On a cold morning, a small group of Iraqi refugees cluster together at the Chaldean diocese in Baabda. It’s a typical Friday, and there are some new faces among them. The refugee experience is one of asking, hoping and waiting. For years, they have been confined to spaces of waiting: in the host countries they for now reluctantly call home, and in rooms like these.
One among them, Evelyn Polis, paces nervously. “I just have the money for one more month’s rent,” said Polis, a Chaldean, who first fled from Baghdad to Syria four years ago. The unrest in Syria recently brought her to Lebanon. The Chaldean Diocese of Beirut sent out a call for more help last week.

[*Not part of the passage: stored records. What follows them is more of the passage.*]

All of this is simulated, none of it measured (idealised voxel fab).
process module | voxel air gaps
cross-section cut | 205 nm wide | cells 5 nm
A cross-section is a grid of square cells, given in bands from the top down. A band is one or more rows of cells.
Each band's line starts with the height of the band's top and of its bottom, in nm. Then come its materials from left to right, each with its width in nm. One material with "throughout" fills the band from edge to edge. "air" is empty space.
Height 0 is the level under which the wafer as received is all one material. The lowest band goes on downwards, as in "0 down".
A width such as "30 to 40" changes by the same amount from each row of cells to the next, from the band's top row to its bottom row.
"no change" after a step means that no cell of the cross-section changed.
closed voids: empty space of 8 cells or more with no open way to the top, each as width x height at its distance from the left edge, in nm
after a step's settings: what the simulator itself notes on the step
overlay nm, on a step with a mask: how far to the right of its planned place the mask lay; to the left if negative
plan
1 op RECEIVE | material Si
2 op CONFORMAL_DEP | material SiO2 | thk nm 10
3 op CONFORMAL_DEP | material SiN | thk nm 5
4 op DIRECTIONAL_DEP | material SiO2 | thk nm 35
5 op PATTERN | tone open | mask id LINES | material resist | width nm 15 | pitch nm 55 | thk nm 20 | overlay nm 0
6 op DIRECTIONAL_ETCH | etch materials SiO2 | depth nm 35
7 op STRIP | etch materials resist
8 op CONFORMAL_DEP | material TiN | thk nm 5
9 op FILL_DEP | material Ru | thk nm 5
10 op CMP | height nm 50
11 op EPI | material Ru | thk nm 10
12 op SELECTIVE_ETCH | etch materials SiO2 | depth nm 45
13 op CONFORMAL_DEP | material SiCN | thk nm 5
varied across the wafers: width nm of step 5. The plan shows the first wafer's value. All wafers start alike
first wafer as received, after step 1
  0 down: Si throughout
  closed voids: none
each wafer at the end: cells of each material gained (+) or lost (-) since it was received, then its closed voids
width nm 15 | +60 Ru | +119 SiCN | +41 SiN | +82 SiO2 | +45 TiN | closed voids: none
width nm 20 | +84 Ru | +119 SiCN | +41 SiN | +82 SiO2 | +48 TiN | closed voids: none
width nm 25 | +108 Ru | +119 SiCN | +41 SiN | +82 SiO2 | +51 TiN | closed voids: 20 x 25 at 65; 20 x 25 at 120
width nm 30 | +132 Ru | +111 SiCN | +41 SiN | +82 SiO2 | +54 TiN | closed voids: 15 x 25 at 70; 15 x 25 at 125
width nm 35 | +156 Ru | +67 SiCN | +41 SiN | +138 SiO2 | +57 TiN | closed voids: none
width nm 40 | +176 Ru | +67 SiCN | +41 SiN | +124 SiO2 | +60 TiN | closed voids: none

Bishop Michel Kassarji, whose announcement went public across Lebanese media channels, said that the church desperately needs funds to help aid the rising numbers of refugees at his doorstep. It’s the beginning of Lent, and Kassarji hoped that donations would increase as people remember the poor and needy.
Funds are dwindling at the worst possible time, as an increasing number of Christians are fleeing Iraq. “The situation of Iraqi [refugees] in Lebanon is pitiful,” Kassarji said, explaining that the Lebanese government doesn’t give them the benefit of refugee status. He added that they are “prevented from working and, where they can work, they’re doing it through very difficult conditions and in return of low salaries.”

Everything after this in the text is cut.